ADCResourcesBenchmarking

Introduction

Benchmarking is an important and pervasive number. It is at the base of computing procurements, accounting, pledges, monitoring, brokering and production planning. Benchmark has to be representative of the performance of the applications on the resources, easy to use and understood by the vendors. Up until now we have used for HEP-SPEC06 for all the above. HS06 is a subset of the industry standard Spec2006. It is usually measured by sites when they buy new hardware according to a procedure agreed long time ago by the Hepix benchmarking WG and the experiments.

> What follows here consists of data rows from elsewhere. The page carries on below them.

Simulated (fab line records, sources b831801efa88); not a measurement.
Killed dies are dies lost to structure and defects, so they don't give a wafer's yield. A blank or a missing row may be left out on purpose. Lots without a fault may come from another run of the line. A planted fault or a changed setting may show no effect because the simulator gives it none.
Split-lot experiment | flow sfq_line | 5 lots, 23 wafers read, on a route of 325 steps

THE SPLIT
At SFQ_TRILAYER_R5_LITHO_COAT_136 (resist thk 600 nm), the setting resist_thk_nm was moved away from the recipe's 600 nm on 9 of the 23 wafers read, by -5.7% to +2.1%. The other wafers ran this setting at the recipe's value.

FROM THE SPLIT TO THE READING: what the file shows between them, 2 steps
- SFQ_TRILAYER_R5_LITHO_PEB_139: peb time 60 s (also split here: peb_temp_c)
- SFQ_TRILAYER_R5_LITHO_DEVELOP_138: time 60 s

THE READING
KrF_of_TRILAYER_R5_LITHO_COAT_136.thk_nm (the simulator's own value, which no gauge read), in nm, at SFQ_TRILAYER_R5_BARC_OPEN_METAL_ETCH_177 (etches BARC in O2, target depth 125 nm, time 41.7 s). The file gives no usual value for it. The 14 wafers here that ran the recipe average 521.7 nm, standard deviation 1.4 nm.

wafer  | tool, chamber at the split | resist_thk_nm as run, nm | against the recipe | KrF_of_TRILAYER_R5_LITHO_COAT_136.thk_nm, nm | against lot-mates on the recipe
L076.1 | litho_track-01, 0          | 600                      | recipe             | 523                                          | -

Sites have heterogeneous resources and what they publish is dictated the attributes in the BDII which had some overloaded attributes, so at best the number they publish is a weighted average which when used for both accounting and brokering creates problems even when calculated with care. To avoid this compression of information in one single number the MJF (Machine Job Feature) was developed. MJF is a set of files on each grid node describing the status of the node. For the benchmark it now contains the measured HS06 and the DB12 short benchmark values for that node which the pilot can read and send back to the WMS to decide what payload to run. LHCb is building its payload brokering around this. However it may not be applicable to all resources.

The experiments that started to heavily use the benchmark for payload brokering claim HS06 is not representative anymore of their applications. Partly this is due to the publishing, partly it is due to the fact that HS06 is becoming old and is not representative anymore. However there is no industry standard replacement in view and some experiments have started to look at replacing it with what we call short benchmarks for brokering. Short benchmarks can also be used on resources where it is not possible to measure HS06, for example some HPC resources or commercial clouds and they also give the experiments the ability to run them along with the job. While until now it was understood that experiments could use whatever for their brokering, but we should leave HS06 for the pledges and procurements, lately there is talk to replace HS06 with one of these short benchmarks or with a combination of favourite experiments applications for everything not everyone agrees and sites in particular are weary of changing HS06 for pledges and procurements, but discussion on finding a suitable replacement that can be used is ongoing. The new benchmarks, where and how to use them will be the topic of the WLCG

Status

Running the benchmark

  • Currently running python DB12 and whetstone benchmark in the pilot on resources that allow it.
    • Standard grid: Yes / Done
    • Nordugrid: Yes / Done
    • BOINC: Yes / Done
    • Non restrictive HPC: Yes / Done
    • Cloud: Yes / Done
    • Restrictive HPC: No
      • Payload doesn't run on the same node as the pilot. Benchmark needs to be integrated in the payload. Will need dedicated jobs.
      • Don't have outbound connectivity. Cannot write values in ES directly.
    • Analysis resources: No
      • Not considered useful.
  • Benchmark is run from the ATLAS CVMFS area
    • New DB12 written in C or new containers run benchmarks should be added. As explained below in the WLCG questions the latter is important because the suggestion is to use it in case we move from HS06 to a more custom benchmark built on experiments applications.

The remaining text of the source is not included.